I don't think that anyone has ever calculated this (correct me if I'm wrong on this), so I want to ask professionals if it is right or wrong?
we know that the force that controls arrows in the "arrow and bow" weapon is "spring force"
what I have done is calculating how much long you must pull the arrow (let's say $(n)$ meters long) to make the initial velocity for the arrow equal some constant $(vi)$
We know that $F$(spring)=-$kx$ , and $F=ma$
$-kx=ma$
$-kx=m*dv/dt$
$-kx=m*d^2x/dt^2$
solving this differential equation gives us
$x(t) =c1*cos(\sqrt{(k/m)}*t) + c2*sin(\sqrt{(k/m)}*t)$
t is zero the second you release the arrow, and when you want to release the arrow x will be $(-n)$, (if we pull the arrow to the left and assume that when $n=0 , x=0 )$
and if we put $x=-n$ and $t=0$ we will get $c1=-n$
therefore
$x(t) =-n*cos(\sqrt{(k/m)}*t) + c2*sin(\sqrt{(k/m)}*t)$
and the second you release the arrow $(t=0)$ the velovity will be $0 (x'(0)=0)$
$x'(t) = \sqrt{(k/m)}*n*sin(\sqrt{(k/m)}*t) + \sqrt{(k/m)}*c2*cos(\sqrt{(k/m)}*t)$
and if we put $x'=0$ and $t=0$ we will get $c2=0$
therefore the equation will be
$x(t)=-n*cos(\sqrt{(k/m)}*t)$
where n is how much long you pull the arrow , and m is the mass of the arrow , and k is the spring constant , and t is time
now we want to know what is the initial velocity that the arrow will travel with when it get out of the bow, and for that we want to know the velocity at the second when the force stops affecting on the arrow, because the acceleration will become $0$ and the velocity will become a constant velocity, and this all happens when $x(t)=0 $
$x(t)=0$
$-n*cos(\sqrt{(k/m)}*t)=0$
Arrows propelled by spring force of bow
$cos(\sqrt{(k/m)}*t)=0$
(and that happens just for one time)
therefore $ \sqrt{(k/m)}*t = \pi/2$
hence, $ t=(\sqrt{(m/k)}*\pi)/2$
that is the time when the tail of the arrow reaches the point $x=0$ and its velocity at that time will be its initial velocity
so $vi = x'((\sqrt{(m/k)}*\pi)/2) = \sqrt{(k/m)}*n * sin(\sqrt{(k/m)}* (\sqrt{(m/k)}*\pi)/2)$
$ vi=\sqrt{(k/m)}* n *sin(\pi/2)$
therefore $vi = n*\sqrt{(k/m)}$
so the initial velocity the arrow will travel with is how much long you pull the arrow times the square root of (the spring constant over the mass of the arrow).

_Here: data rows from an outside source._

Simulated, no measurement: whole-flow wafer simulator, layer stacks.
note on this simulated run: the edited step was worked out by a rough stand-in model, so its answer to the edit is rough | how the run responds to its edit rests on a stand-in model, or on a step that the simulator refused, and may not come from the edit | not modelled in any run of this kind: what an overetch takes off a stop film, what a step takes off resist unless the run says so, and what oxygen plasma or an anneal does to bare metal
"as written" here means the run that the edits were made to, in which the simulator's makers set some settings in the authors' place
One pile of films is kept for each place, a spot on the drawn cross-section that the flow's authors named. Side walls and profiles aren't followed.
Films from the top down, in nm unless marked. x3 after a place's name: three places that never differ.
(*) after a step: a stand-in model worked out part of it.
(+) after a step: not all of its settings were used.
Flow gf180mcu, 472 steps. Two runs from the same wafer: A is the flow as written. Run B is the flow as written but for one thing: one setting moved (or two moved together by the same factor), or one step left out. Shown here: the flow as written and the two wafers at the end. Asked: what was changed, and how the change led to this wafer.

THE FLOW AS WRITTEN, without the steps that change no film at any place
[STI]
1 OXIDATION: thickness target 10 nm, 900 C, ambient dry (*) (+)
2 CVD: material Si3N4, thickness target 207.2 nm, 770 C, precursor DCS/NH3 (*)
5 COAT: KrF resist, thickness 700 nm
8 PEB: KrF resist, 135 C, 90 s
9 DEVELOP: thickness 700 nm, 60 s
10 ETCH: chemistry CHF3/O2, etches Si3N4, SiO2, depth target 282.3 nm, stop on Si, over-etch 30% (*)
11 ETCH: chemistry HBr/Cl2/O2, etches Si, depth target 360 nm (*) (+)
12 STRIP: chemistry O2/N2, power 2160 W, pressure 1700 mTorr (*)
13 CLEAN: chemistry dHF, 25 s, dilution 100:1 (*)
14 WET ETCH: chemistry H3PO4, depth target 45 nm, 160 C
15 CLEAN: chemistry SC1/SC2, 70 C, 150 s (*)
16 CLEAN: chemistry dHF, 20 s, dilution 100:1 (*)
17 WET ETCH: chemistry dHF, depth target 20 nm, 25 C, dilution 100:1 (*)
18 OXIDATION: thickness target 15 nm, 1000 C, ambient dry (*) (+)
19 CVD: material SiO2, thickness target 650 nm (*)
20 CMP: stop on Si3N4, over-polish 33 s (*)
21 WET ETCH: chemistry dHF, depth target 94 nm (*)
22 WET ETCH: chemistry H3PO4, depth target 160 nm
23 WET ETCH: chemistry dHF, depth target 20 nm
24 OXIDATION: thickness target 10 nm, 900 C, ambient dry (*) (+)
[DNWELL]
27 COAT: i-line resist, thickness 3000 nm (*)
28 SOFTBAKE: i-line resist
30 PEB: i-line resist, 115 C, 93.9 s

Do these calculations seem to be reasonable as regards the analysis of the problem ?
Best Answer
If you are going to treat a bow/arrow as a Hookean spring - mass system (probably a highly inaccurate representation, actually) then finding the initial velocity $v_i$ (that is, to be clear, the velocity with which the arrow leaves the bow when released) can be done in a much simpler way. No equation of motion of the arrow is needed and we simply use Conservation of Energy.
As the displacement of the spring is $x$ it can be shown very easily that the spring now contains potential energy $U$ (Work - Energy Theorem $ ^*$), determined by:
$$U=\frac12 kx^2$$
As the arrow is released that spring potential energy is converted to kinetic energy of the arrow, $K$:
$$K=\frac12 mv^2$$
Where $m$ and $v$ are the mass and velocity of the arrow respectively.
For $x=0$ (we assume no friction or drag losses and massless bow, of course):
$$U=K \implies \frac12 kx^2=\frac12 mv_i^2$$ $$\implies v_i=\sqrt{\frac{k}{m}}x$$
Your derivation is basically correct but a bit 'going from Paris to London via Oslo'!
$ ^*$
The work $W$ done on displacing the arrow against the restoring force of the bow is also the potential energy $U$ stored in it:
$$U=W=\int_0^xF(x)dx=\int_0^xkxdx=\frac12 kx^2$$